Thursday, July 26, 2012

drawing improves your golf game, I swear!

(This is a re-post of an earlier blog that bears repeating because drawing is so important for the artistic process!)

drawing improves your golf game, I swear!

Well, it could. I've always suspected it was true. Because some of my artists friends are wizs at golf (miniature, that is). It's pretty much official and I'll tell you how I know...

But first - drawing from life is the most challenging, rewarding and mesmerizing artistic endeavor imaginable. However, in my experience its not always easy to find cooperative naked people. 
What's an artist to do?

One helpful (and safer!) solution is to go to the Met, or any great museum with classical sculptures, and work from marble or bronze versions of the human form. The bonus is observing the sculptor's skill in rendering subtle expression and the suppleness of skin in stone!!!!

drawing after Daniel Chester's sculpture, "Memory" Met Museum of Art, NY
Sometimes I like to get up close and personal (well, non-personal - they're sculptures) and focus on folds and details of drapery. Love the folds! The center image below was especially challenging! It features the gorgeous gathers of a Grecian garment! (say that 3x fast)

drawings after portions of various sculptures at the Metropolitan Museum  ©2008 Dorothy Lorenze
Following the twists and turns and ins and outs, as the fabric gathers and folds and changes direction is like negotiating a labyrinth!

So that brings me back to sports. Both art and athletics involve checking direction, measuring distances and hand-eye coordination. And here's the story that makes it official.

In college, non-art majors occasionally decide that drawing nude models is not a bad way to get some humanities credits. But it's pretty difficult if you haven't done much drawing. There was a student once who happened to be more athlete than artiste. In fact he was a star of the basketball team. But he was also working diligently in our life drawing class.

After a few weeks in the studio his drawing was getting better and the instructor looked over his shoulder and asked. "How's basketball going?" He was surprised by the question and answered, "Actually, really, really well!" So the drawing teacher said, "I'm not surprised. You're beginning to see better."

That was it. I'd never made the connection with sports before but drawing is basically about observing and measuring. It carries over to sports... hence the amazing ability of artists to totally crush the competition at miniature golf. It's legendary.

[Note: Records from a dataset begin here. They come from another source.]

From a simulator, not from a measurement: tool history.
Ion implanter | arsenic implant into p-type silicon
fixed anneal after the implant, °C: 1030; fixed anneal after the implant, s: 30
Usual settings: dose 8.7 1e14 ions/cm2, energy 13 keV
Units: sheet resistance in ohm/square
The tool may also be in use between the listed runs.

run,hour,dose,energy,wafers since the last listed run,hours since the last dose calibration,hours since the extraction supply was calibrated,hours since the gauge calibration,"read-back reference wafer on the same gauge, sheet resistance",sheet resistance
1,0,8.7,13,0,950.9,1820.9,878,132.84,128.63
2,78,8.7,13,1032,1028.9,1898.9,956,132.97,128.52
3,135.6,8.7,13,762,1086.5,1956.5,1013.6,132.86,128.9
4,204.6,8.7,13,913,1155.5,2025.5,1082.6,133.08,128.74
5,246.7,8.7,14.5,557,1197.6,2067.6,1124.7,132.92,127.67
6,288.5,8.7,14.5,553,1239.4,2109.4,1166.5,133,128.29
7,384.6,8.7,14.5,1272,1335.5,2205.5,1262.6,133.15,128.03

So if you need to improve your golf game, (and from what I hear, who doesn't) get thee to a drawing class! If you can find one with live models, au naturale,... well that's just an awesome bonus!

You don't have to go back to college to take a class. Check out "meet-ups" online to find a life drawing group that meets in your area. The group leader hires the model and artists register and pay a nominal fee to attend. It's a wonderful way to hone your skills for fine art.

If it helps your golf game, all the better.